All this is as misbegotten as the oft stated imperative to have a "national conversation on race." Contrary to the articles of faith expounded by the self-appointed healers of our racial ills, "forgetting" plays a vital part in attempting a civil public. Multi-ethnic, multi-racial societies are inherently unstable -- more prone to fly apart than meld together. There are many things that go into the glue that holds such a populace together; but a detailed self-examination and demand for justice is not one of them.
Social activists in our various Christian denominations preach the necessity of bringing "peace and justice" to the sins and oppressions of the nations -- implying that a rigorous scouring of the sins of the nation to achieve of full justice will lead to peace. In reality, "justice" is a blood-thirsty bitch-goddess. If given full rein, "justice" unleashes the hounds of unquenchable war. Human beings are only men and women -- not angels. There is only so much justice we can afford. The horrors and crimes of the past call for more blood than we can ever give up.
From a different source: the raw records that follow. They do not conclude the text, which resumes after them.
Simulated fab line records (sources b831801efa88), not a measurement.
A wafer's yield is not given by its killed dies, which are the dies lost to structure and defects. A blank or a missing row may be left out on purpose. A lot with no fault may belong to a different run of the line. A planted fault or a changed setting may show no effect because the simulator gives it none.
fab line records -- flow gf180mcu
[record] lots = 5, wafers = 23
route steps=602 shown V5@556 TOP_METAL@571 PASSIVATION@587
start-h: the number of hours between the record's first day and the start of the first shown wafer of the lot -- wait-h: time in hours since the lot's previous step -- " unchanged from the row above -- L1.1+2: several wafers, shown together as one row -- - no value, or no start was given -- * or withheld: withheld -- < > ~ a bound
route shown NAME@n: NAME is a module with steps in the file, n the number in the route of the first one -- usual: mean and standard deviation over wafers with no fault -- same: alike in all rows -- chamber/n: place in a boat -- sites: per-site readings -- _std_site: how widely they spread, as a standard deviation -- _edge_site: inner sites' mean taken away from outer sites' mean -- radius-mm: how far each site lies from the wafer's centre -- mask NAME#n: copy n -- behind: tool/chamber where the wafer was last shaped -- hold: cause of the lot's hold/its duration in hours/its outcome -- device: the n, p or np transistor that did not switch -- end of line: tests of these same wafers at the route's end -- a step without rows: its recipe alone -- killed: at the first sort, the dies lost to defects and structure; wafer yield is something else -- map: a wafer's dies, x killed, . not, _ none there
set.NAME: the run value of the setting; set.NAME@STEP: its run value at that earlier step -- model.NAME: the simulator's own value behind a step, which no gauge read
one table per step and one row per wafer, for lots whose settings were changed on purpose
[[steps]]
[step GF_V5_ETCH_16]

The truth is we can have justice or we can have peace but we
can't have both. In actual practice, we get some muddle of the two.
To live together in an imperfect arrangement involves a measure of
forgetting and simply closing the door. No doubt, forgetting
carries its own price. Many of the "guilty" will never face the bar
while others are let free. Many victims (especially those who only
exist in memory) will never be made whole. But absolute justice
would savage even the innocent and those even yet unborn. We are
just men and women -- not angels. We love innocent life more than
we love justice.
-- Mike Dooley
Indianapolis, Indiana
George Neumayr notes "the footage of stars jumping to their feet at the Oscars to applaud Polanski in absentia when he won best director for The Pianist contrasts nicely with their sullen sitting during Elia Kazan's award."
Neumayr is quite correct, but there was one important exception worthy of note. When a very frail, stooped, 90-year-old Kazan walked the stage to accept the award, he leaned heavily on the escorting Robert De Niro, who then stood by Kazan while Kazan made a brief acceptance speech (to the sullen crowd).
It would appear that when you've "made it ma, top of the world,"
you can also show some courage.
-- Frank Natoli
Newton, New Jersey
TORTUOUS
Re: Christopher Orlet's Poetic
Justice:
Always like your stuff. I must point out that in Mending Wall it was the guy next door who said, "good fences make good neighbors." Frost said, "Before I built a wall I'd ask to know what I was walling in, or walling out."
I won first place in Boy's Poetry Interpretation in ninth grade
for my reading of Mending Wall, and it has saved me from an
ill-spent life of debauchery.
-- Glenn Yates
Christopher Orlet replies:
Sure, that's one interpretation. Here's another from
Sparknotes: "The speaker...goes to the wall at all times
of the year to mend the damage done by hunters; it is the speaker
who contacts the neighbor at wall-mending time to set the annual
appointment. Which person, then, is the real wall-builder? The
speaker says he sees no need for a wall here, but this implies that
there may be a need for a wall elsewhere-- 'where there are cows,'
for example. Yet the speaker must derive something, some
use, some satisfaction, out of the exercise of wall-building, or
why would he initiate it here? There is something in him that does
love a wall, or at least the act of making a wall."
WILD, WILD WEB
Re: Cord Blomquist's The
Unfairness Doctrines:
Sooner than the vested media would prefer to imagine, each of us will gather information not from tendentious, overpaid, power-hungry gatekeepers, but by means of personal information-gathering software that will roam the Web tirelessly, seeking out and reporting back in real time information of interest to its "master."